If it's any help, my charger was purchased from ecitypower in January of last year (yes, it's taken me more than a year to get my build far enough along to charge the batteries). It's a 1500W version, and is labeled "1.5HD" (the firmware i think). It has a pigtail cable that only has two wires, one red and one black.

I'm going to contact Dimitri directly to ask him about this, but if he chimes in here, all the better.


----------



## [email protected] (Feb 16, 2011)

Hey, our stories are very similar. I finnaly found the charge curves that are on the back of the charger (after asking millions and searching for hours). Mine was on 4 and should have been on 3. I'm going to put it back in and try as you did, thanks.


----------



## dimitri (May 16, 2008)

__Tango said:


> I'm going to contact Dimitri directly to ask him about this, but if he chimes in here, all the better.


I only discovered this updated version of "Charge Enable" interface few days ago. Obviously this renders my Elcon wiring diagram incorrect.

You adapted BMS interface to the new charger interface correctly.

I will be updating MiniBMS document shortly.


----------



## __Tango (Sep 10, 2009)

[email protected] said:


> Hey, our stories are very similar. I finnaly found the charge curves that are on the back of the charger (after asking millions and searching for hours). Mine was on 4 and should have been on 3. I'm going to put it back in and try as you did, thanks.


Yes, very similar. And timely too (well for me at least) . Where did you find info on the charge curves? I'm on "4" as well, and I have thundersky lifepo. Why do you think you need charge curve 3? Does it work better with the minibms?

Good luck!


----------



## [email protected] (Feb 16, 2011)

Hey,
I looked everywhere without luck for the curves. And then I noticed in a picture they were on another's charger on the back. Sure enough when I unmounted the charger there were the curves. # 3 is for 100ahr, 4 is for the next higher. However, I still get red-green-red...... I'm looking for a place to get it looked at???

Thanks
Tim Lingenfelser


----------



## dimitri (May 16, 2008)

The way I see it, you either have misconfigured charger, i.e. it doesn't match your pack voltage, in which case sending it to Elcon in Sacramento is your only option, since they are exclusive distributors in US.

Or, your charge enable port is blown or you don't use it correctly.

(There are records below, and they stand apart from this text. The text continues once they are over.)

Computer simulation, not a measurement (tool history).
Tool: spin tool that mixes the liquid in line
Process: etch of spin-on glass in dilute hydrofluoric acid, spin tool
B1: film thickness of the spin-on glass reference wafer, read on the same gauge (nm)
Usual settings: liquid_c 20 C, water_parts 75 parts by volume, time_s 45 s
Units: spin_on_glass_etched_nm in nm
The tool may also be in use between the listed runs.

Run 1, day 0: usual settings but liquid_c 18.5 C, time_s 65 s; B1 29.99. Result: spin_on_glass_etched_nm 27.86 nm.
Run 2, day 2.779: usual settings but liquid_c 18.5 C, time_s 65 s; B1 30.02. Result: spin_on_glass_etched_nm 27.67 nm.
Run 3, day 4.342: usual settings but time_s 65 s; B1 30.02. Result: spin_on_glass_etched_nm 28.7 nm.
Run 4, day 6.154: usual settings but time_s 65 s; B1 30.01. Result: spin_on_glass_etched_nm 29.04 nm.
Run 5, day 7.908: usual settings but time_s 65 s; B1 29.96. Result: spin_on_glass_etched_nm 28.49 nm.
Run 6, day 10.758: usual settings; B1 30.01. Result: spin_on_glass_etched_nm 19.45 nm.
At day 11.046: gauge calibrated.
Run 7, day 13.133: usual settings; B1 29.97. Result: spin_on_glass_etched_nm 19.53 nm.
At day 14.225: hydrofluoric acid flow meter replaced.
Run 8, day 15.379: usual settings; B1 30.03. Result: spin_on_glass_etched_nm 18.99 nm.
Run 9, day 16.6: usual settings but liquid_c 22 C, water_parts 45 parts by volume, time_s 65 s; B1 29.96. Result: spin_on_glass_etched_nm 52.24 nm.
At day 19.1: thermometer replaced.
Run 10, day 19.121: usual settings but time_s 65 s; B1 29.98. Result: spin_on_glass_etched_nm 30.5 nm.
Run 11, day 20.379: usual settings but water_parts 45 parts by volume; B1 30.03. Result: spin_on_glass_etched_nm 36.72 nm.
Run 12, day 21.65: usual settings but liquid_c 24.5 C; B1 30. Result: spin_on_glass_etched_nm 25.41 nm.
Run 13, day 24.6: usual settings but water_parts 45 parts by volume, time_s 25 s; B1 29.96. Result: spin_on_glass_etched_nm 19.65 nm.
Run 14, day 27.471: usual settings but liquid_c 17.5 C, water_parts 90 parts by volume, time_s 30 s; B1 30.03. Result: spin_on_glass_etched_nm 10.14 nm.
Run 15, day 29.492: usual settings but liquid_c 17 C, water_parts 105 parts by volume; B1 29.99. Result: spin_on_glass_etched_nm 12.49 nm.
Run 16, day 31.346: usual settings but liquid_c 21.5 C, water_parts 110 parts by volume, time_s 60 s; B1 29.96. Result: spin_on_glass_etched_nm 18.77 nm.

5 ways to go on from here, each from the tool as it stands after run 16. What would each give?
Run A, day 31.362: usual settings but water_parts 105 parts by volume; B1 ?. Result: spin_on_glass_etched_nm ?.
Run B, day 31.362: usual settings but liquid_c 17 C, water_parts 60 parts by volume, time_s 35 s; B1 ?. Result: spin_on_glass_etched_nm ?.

See attached pic for charge enable connector pinout. Measure voltage between pins 2 and 3, you should see internal source of 12V. If not, its likely blown, but you can still try to take external source of 5-12V and apply between pins 1 and 2 ( positive on 1 ), hence bypassing internal 12V source entirely.

If you can get charge enable working, then we can figure out how to interface it with BMS.

Curve selection is misleading, since in most cases it does not change the voltage, only CV current levels. Elcon people rarely program various voltages in same charger, as far as I know. I guess its a liability issue or something.


----------



## __Tango (Sep 10, 2009)

Nice Dimitri. Where'd you get that document?


----------



## [email protected] (Feb 16, 2011)

Hey,
Voltage between pins 2 and 3 was 12v at first then 7v but mostly 4.6v. Then I put an 8v battery between pins 1 and 2(+on1) and she is charging. Hallelujah !!!!
A million thanks to all.
Tim Lingenfelser


----------



## __Tango (Sep 10, 2009)

[email protected] said:


> Hey,
> I looked everywhere without luck for the curves. And then I noticed in a picture they were on another's charger on the back. Sure enough when I unmounted the charger there were the curves. # 3 is for 100ahr, 4 is for the next higher.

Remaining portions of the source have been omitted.